0

I have a txt file with a stream of HEX data, I would like to convert it in binary fomart in order to save space on the disk.

this is my simple script just to test the decoding and the binary storage

hexstr = "12ab"

of = open('outputfile.bin','wb')

for i in hexstr:
    #this is how I convert an ASCII char to 7 bit representation 
    x = '{0:07b}'.format(ord(i))
    of.write(x)

of.close()

I exect that outputfile.bin has a size of 28 bit, instead the results is 28 byte. I guess the problem is that x is a string and not a bit sequence.

How should I do?

Thanks in advance

user2944566
  • 325
  • 1
  • 4
  • 7
  • Yep, python's `filobject.write` is expecting a string, so it probably also writes it as a string. – aIKid Nov 01 '13 at 13:51
  • I think probably binascii module is what you are looking for... – gtgaxiola Nov 01 '13 at 13:51
  • Have you seen [this](http://stackoverflow.com/q/2452861/149530) question? Note that storing 7 bits for each ASCII character will only save you 1 octet every 8 characters -- possibly less depending on your file system. – Michael Foukarakis Nov 01 '13 at 14:13
  • What is _"a stream of HEX data"_ ? What does mean _"a txt file with a stream of HEX data"_ ? – eyquem Nov 01 '13 at 14:45

2 Answers2

0

Is this what you want? "12ab" should be written as \x01\x02\x0a\x0b, right?

import struct

hexstr = "12ab"

of = open('outputfile.bin','w')

for i in hexstr:
    of.write(struct.pack('B', int(i, 16)))

of.close()
satoru
  • 31,822
  • 31
  • 91
  • 141
0

First of all, you will not get a file size that is not a multiple of 8 bits on any popular platform.
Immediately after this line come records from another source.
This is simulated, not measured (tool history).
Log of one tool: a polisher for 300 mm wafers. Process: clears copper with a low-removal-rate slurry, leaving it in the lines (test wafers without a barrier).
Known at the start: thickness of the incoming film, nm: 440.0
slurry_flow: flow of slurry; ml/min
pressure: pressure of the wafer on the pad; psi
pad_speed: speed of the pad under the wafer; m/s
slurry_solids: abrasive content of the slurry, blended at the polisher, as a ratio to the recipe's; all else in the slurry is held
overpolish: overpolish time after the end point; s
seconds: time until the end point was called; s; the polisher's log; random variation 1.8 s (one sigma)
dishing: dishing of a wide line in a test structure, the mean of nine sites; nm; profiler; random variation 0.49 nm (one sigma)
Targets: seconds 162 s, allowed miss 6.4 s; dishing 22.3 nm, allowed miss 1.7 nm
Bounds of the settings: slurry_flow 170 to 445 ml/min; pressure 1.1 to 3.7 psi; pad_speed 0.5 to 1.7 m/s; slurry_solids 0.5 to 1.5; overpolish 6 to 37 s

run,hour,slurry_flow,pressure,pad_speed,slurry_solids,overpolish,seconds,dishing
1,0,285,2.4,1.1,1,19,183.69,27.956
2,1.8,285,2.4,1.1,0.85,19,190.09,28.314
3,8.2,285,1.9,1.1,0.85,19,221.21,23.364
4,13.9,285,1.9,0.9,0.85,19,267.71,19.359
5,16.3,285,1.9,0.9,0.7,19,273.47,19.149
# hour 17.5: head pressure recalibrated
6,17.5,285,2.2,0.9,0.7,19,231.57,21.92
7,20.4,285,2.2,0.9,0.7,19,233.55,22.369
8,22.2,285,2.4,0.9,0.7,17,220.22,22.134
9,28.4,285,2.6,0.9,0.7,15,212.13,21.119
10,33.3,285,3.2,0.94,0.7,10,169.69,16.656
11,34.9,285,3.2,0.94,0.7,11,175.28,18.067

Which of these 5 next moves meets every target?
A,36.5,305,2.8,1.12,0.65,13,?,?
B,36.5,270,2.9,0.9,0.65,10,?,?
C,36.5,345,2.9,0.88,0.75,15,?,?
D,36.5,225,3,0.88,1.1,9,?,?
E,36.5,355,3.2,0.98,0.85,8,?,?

Second, you really have to brush up an what "binary" actually means. You confuse two different concepts: representing a number in the binary number system and writing out data in a "non human readable" form.

Actually, you are confusing two even more fundamental concepts: data and the representation of data. "12ab" is a representation of the four bytes in memory, as is "\x31\x32\x61\x62".

Your problem is that x contains 28 bytes of data that can either be represented as "0110001011001011000011100010" or as "\x30\x31\x31\x30\x30...\x30\x30\x31\x30".

Maybe this will help you:

>>> hexstr = "12ab"
>>> len(hexstr)
4
>>> ['"%s": %x' % (c, ord(c)) for c in hexstr]
['"1": 31', '"2": 32', '"a": 61', '"b": 62']

>>> i = 42
>>> hex(i)
'0x2a'
>>> x = '{0:07b}'.format(i)
>>> x
'0101010'
>>> [hex(ord(c)) for c in x]
['0x30', '0x31', '0x30', '0x31', '0x30', '0x31', '0x30']
>>> hex(ord('0')), hex(ord('1'))
('0x30', '0x31')

>>> import binascii
>>> [hex(ord(c)) for c in binascii.unhexlify(hexstr)]
['0x12', '0xab']

That said, thhe binascii module has a method you can use:

import binascii

data = binascii.unhexlify(hexstr)
with open('outputfile.bin', 'wb') as f:
    f.write(data)

This will encode your data in 8bit instead of 7bit, but usually it is not worth the effort to use 7bit for compression reasons anyway.